# How do you find a determinant of a square matrix in maths?

For a 2x2 matrix, with elements a, b, c and , the determinant is ad - bc.

However, for larger matrices it is more complicated. It would have been neater to illustrate this if I could use subscripts but the browser that we are required to use is pretty basic and therefore rubbish!

Suppose the elements of an n*n matrix are x(i,j) where i is the row and j is the column. Consider the product x(1, j1)*x(2,j2)*...*x(n,jn) where all the all the js are different. [This is the product of n elements of the matrix such that there is one element from each row and one from each column.] There are n! = n*(n-1)*...*2*1 such terms.

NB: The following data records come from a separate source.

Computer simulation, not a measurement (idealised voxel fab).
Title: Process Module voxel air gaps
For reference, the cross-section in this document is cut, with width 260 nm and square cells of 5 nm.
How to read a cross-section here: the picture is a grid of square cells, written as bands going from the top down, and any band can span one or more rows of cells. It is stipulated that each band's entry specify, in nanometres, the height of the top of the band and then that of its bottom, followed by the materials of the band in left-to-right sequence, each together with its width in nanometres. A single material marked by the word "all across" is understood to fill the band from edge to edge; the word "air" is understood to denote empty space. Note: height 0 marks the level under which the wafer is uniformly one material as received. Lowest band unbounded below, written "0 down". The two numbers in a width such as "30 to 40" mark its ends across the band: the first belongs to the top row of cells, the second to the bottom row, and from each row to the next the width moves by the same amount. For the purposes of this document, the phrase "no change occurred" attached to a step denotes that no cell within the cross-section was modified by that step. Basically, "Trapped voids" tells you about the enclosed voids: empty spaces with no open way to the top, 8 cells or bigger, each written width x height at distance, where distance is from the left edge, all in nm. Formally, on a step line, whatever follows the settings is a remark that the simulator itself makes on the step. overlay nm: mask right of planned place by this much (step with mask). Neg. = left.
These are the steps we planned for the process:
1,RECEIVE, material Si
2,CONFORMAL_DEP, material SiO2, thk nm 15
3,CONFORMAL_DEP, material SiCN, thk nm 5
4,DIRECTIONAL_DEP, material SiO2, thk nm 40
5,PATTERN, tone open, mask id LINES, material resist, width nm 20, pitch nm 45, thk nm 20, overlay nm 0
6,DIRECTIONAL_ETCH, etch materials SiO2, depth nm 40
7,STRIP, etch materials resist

Now swap pairs of these term so that the js are in ascending order. For each swap, change the sign of the term so a term requiring an odd number of swaps will have a negative sign and one requiring an even number (including 0 swaps) will be positive.

Add these terms together.

The following is an illustration for a 3x3 matrix. The 3! =
3*2*1 = 6 terms are:

t1 = x(1,1)*x(2,2)*x(3,3)

t2 = x(1,1)*x(2,3)*x(3,2) = - x(1,1)*x(3,2)*x(2,3) swap second and third

t3 = x(1,2)*x(2,1)*x(3,3) = - x(2,1)*x(1,2)*x(3,3) swap first and second

t4 = x(1,2)*x(2,3)*x(3,1) = x(3,1)*x(1,2)*x(2,3) swap first and third, swap second and new third

t5 = x(1,3)*x(2,1)*x(3,2) = x(2,1)*x(3,2)*x(1,3) swap first and
second, swap new second and third

t6 = x(1,3)*x(2,2)*x(3,1) = - x(3,1)*x(2,2)*x(1,3) swap first
and third.

The determinant is t1+t2+t3+t4+t5+t6

= x(1,1)*x(2,2)*x(3,3) - x(1,1)*x(3,2)*x(2,3) - x(2,1)*x(1,2)*x(3,3) + x(3,1)*x(1,2)*x(2,3) + x(2,1)*x(3,2)*x(1,3) - x(3,1)*x(2,2)*x(1,3)

Group theory ensures that the order in which you do the swaps and the parity (odd or even number) is determined by the order of the js and so fixed for each of these terms. Half the terms will be positive and half negative.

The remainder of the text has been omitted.